Northland Both Barrels May 2016

  • 20/05/2016

Mixed fortunes for Northland hunters    

Opening Weekend game bird hunting produced a “great variety” of results for hunters around the Northland Peninsula.

Rangers carried out a number of licence checks and turned up reasonable compliance by hunters.

One hunter was caught hunting without a licence and in possession of lead shot while  hunting waterfowl over a pond.

It appears from the early information gathered in the Hunter Harvest survey at Opening Weekend, the average bag for mallards was about four or five mallard ducks and 12 paradise shelducks.

Top right: Ask a farmer if you can target the parries on his land.

This is slightly down on the average for most years but the weather played a major part in whether hunters succeeded or not.  

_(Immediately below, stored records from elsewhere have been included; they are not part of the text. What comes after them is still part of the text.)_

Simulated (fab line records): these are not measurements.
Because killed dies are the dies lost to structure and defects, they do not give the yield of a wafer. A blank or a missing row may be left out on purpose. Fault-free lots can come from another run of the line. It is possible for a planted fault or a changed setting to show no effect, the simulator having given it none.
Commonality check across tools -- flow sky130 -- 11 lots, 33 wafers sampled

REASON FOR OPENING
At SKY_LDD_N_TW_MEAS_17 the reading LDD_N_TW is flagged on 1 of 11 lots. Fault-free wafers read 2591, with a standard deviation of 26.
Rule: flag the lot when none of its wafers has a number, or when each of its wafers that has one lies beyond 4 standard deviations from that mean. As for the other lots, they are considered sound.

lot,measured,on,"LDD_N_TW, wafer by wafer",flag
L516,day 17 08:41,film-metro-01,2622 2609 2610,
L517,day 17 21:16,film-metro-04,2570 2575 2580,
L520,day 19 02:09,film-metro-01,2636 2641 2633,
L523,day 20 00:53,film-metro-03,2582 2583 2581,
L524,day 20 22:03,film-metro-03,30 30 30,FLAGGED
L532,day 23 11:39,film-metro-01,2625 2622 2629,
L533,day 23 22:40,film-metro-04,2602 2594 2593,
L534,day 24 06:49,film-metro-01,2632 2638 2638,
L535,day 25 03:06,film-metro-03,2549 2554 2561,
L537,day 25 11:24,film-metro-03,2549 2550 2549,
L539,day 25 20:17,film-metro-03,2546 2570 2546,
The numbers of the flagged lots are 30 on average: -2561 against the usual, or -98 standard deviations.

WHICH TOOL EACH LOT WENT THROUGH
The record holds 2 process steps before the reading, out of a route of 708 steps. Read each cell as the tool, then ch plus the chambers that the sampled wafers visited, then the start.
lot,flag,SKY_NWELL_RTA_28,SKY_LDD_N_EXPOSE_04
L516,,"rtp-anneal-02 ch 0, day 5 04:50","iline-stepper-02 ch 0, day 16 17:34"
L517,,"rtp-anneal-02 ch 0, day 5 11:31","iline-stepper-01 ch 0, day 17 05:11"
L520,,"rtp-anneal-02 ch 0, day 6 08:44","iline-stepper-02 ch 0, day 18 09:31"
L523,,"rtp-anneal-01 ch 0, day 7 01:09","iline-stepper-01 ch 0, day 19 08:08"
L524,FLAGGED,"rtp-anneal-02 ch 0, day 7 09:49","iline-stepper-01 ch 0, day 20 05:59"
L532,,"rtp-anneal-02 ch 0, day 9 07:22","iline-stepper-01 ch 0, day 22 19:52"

The Opening Weekend weather was really like another late summer’s day with temperatures reaching the low 20’s and virtually no wind.

Harbours and lakes were like millponds for most of the weekend, prompting ducks to raft up up on large water areas or sit about 10km off the coast and pretend to be seagulls.

However some exceptional bags were reported and one group of three hunters shot 150 parries and 38 mallards over the weekend in the Hikurangi area.

The trend over the years has been for hunters to shoot Opening Weekend and then decide to leave it and hunt again later in the month, or else leave it to the last weekend.

There is so much opportunity for you to get the most value from your licence that I  encourage you to go out as often as you can, and pick up those bags of two or three birds that might be sitting on a small pond or in a backwater creek.

It doesn’t take long over a couple of weeks to find that your personal tally has grown significantly, and that you’ve actually had a pretty good season.

Parrie problems

Our staff are still hearing from farmers who are having major issues with parries eating their chicory crops or sitting on newly-sown pasture.

One farmer in the mid north claims he has thousands of parries which are causing him a real headache and asked if he could machine gun the birds!

I have advised him that the game season is open and that he should let as many hunters as he possibly can visit his property to hunt the birds between now and 7 August when the season on paradise shelducks closes.

My advice to hunters is to scout around their areas and knock on farmers doors to ask if you can hunt on their land.

If they have a problem with parries then what better way to control the numbers than have licenced hunters harvest the birds and use the meat for the table.

Decoys set on a Northland property.

Workplace safety laws assurance

Fish & Game has gone to some effort to reassure both famers and hunters that the new workplace safety legislation will not impact on recreational use.

Fish & Game and Federated Farmers worked closely together to make sure that recreational access to farms wasn’t affected by the law changes. 

Both organisations recognise the value of such access and happily, the parliamentary select committee considering the draft legislation agreed.

The result is that Parliament has safeguarded access for anglers, hunters and trampers.

Fish & Game says the close co-operation between it and Federated Farmers on the issue has dispelled a lot of the rumour and speculation which had built up over the new laws.

The new Health and Safety at Work Act clarifies that a farmer’s responsibility for any risk on their farmland does not extend to recreational users, except when work is being carried out in that particular part of the farm at the time.

Fish & Game is happy to provide help to hunters and farmers wanting clarification about the new law.

Finally please remember to be safe and take due care out there. Using your firearm is a privilege and not a right.  

Any breach or mishap could result in your firearms licence being revoked by the Police.